Mind you, these may not be the grade of limbs you are asking about.....

The Kaya Tom Cats carry a good reputation.

Other criteria you might look to are accuracy to marked poundage and how good their natural tiller is.


----------



## Festivus (Oct 9, 2009)

Were the Winstorm limbs you had carbon/wood or glass/wood? Between the three limbs you mentioned which were the fastest? I can't tell what the poundages they were from your post. I have a set of Samick Universals glass/wood that I haven't shot but I like the fit and finish on the limbs, very good quality. I expect that the newer Samick Vision series has the same quality. It sounds like you were not impressed with the Vision Fibre limbs performance. I too have some SF GSF limbs and wasn't impressed with the fit and finish, but the smoothness is very good. I heard that the Winstorms quality wasn't that great, like the SF limbs....unlike the CC Challenger limbs they replaced which I think were made in Korea and of a much better quality. 
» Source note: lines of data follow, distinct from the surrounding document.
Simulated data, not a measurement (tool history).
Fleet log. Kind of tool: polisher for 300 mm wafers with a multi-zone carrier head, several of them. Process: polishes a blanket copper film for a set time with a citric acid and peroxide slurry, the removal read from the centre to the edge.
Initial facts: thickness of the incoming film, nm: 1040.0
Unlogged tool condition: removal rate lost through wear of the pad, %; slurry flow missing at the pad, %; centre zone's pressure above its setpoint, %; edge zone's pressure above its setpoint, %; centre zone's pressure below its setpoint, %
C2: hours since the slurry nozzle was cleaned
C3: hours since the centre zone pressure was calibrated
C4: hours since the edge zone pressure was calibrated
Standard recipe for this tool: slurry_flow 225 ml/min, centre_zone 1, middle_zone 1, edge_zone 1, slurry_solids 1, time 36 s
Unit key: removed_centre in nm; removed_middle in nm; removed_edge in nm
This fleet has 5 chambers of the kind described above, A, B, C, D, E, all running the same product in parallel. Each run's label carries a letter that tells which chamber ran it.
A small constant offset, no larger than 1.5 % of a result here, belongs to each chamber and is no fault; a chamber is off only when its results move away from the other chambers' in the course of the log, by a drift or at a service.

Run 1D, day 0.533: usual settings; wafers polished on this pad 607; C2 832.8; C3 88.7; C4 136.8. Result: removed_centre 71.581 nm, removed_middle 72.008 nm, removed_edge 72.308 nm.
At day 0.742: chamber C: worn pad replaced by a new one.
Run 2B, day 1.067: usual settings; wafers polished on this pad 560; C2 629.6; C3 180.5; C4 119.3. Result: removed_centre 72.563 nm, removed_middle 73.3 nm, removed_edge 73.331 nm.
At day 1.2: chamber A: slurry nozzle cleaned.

I wanted to pick up some Samick Universal carbon/wood but it seems like they have been discontinued for the Vision series. What is the quality, fit, finish of the Kaya limbs? They look good enough and their price is decent.


----------



## limbwalker (Sep 26, 2003)

I've never been disappointed by a Samick limb, whether it was the $400+ Masters or the $89 entry level, their quality is really tough to beat.

More to your question, early on I toyed with the same decision - about the time the Everest limbs came out. Ended up getting a used pair of premium carbon/wood limbs for about the same price, and am glad I did. If I were you, I'd hold out (shouldn't have to wait too long) for a used set of premium carbon/wood or carbon/foam limbs.

John


----------



## Greysides (Jun 10, 2009)

The Winstorms were glass/wood. I found them to be well made (tiller and general impression). I can't say which were the fastest as the S.A.C. were 28#, the GSF were 30#, the Winstorms were 34# and the Vision are 36#.
What I can say is the GSF and SUC came out at the same poundage with the tiller bolts maxed out. My PO with the 34# limbs (37# OTF =on-the-fingers) was ~55m and with the same arrows the 36# limbs (39# OTF) would be ~60m. I was expecting a little more. It was a toss up at the time between another pair of Winstorms or the Visions and I feel I backed the wrong horse. I tried a few shots from a friends 40# 900CX limbs recently and they didn't feel any harder to anchor than my 36# Visions. Both of my sets of Samick limbs were stiff coming to anchor, my draw is 29-3/4". The limbs are all longs expect the Visions which are mediums.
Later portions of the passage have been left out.